[39] When Paganini was afterwards in England, it was observed by a rigid time-keeper, who happened to attend one of his Concerts (at Winchester), that his own portion of the performance, for which the requital was the sum of £200, occupied just twenty-eight minutes.
[40] Duranowski, the Pole.
[41] M. Fétis, in his Notice Biographique, enters into a defence of Paganini in this matter—explains the advantages of the contract system, as liberating the artist from the petty cares that pertain to concert-giving—and clears Paganini from the imputation of sordid motives.
[42] Some enlightenment on this point may be derived from a scrutiny of M. Guhr’s Work, already referred to.

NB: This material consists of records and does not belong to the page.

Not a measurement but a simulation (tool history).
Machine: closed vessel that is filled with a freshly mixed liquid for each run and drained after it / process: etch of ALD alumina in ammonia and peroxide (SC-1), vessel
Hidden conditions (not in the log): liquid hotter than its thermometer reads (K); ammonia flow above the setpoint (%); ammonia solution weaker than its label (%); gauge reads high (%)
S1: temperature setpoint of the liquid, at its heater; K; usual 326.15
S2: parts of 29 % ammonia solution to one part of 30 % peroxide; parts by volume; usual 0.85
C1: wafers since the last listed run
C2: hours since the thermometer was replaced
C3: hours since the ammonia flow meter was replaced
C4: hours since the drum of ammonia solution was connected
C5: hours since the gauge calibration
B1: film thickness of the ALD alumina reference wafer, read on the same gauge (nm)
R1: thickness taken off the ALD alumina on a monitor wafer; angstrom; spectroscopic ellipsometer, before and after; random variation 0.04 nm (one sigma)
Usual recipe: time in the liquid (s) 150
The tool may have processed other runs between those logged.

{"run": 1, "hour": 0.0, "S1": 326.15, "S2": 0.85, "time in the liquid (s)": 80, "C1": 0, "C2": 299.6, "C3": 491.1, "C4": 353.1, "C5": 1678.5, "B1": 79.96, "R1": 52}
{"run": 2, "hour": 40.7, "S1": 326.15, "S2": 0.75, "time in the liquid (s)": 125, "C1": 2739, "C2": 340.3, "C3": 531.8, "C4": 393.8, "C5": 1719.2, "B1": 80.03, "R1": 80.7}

[43] Dr. Bennati read, before the Royal Academy of Sciences, at Paris, a physiological notice of this extraordinary man, in which he gave it as his opinion, that his prodigious talent was mainly to be attributed to the peculiar conformation which enabled him to bring his elbows close together, and place them one over the other, to the elevation of his left shoulder, which was an inch higher than the right; to the slackening of the ligaments of the wrist, and the mobility of his phalanges, which he could move in a lateral direction at pleasure. Dr. Bennati also alluded to the excessive development of the cerebellum, as connected with the extraordinary acuteness of his organs of hearing, which enabled him to hear conversations carried on in a low tone, at considerable distance.—M. Geoffroy St. Hilaire remarked that he had been particularly struck with the prominence of the artist’s forehead, which hung over his deeply-seated eyes like a pent-house.
[44] “De l’Opéra en France.”
[45] Of harmony, or of fine melody, or of the higher relations between poetry and music, the ostentatious Louis appears to have had no conception. In a case of rivalry, wherein Battista, a scholar of Corelli’s, played against one of the French band who was an ordinary performer, he (the royal Auditor) preferred an air in “Cadmus” (an opera of Lully’s, and not one of his best), as given by the Frenchman, to a solo (probably of Corelli’s) by the Italian,—saying, “Voila mon gout, à moi; Voila mon gout!”
[46] “Jamais homme n’à porté si haut l’art de jouer du violon: et cet instrument était plus agréable entre ses mains qu’aucun autre de ceux qui plaisent le plus.”—Moreri, Dict. Historique.
[47] The above anecdote suggests another, of a somewhat similar cast, pertaining to the great Musical Commemoration at Westminster Abbey, in 1791. A person falling upon a double bass, as it lay on its side, immediately disappeared—nothing being seen of him, except his legs protruding out of the instrument; and for some time no one could assist him, owing to the laughter occasioned by his predicament!
[48] “Paris est le foyer musical de la France: les astres les plus brillans roulent dans cette région préférée; mais hélas! leurs rayons ne portent pas la lumière une grande distance. A peine sommes nous sortis des portes de cette capitale, que nous tombons soudain dans une obscurité profonde.”—(Castil-Blaze, de l’Opéra en France.)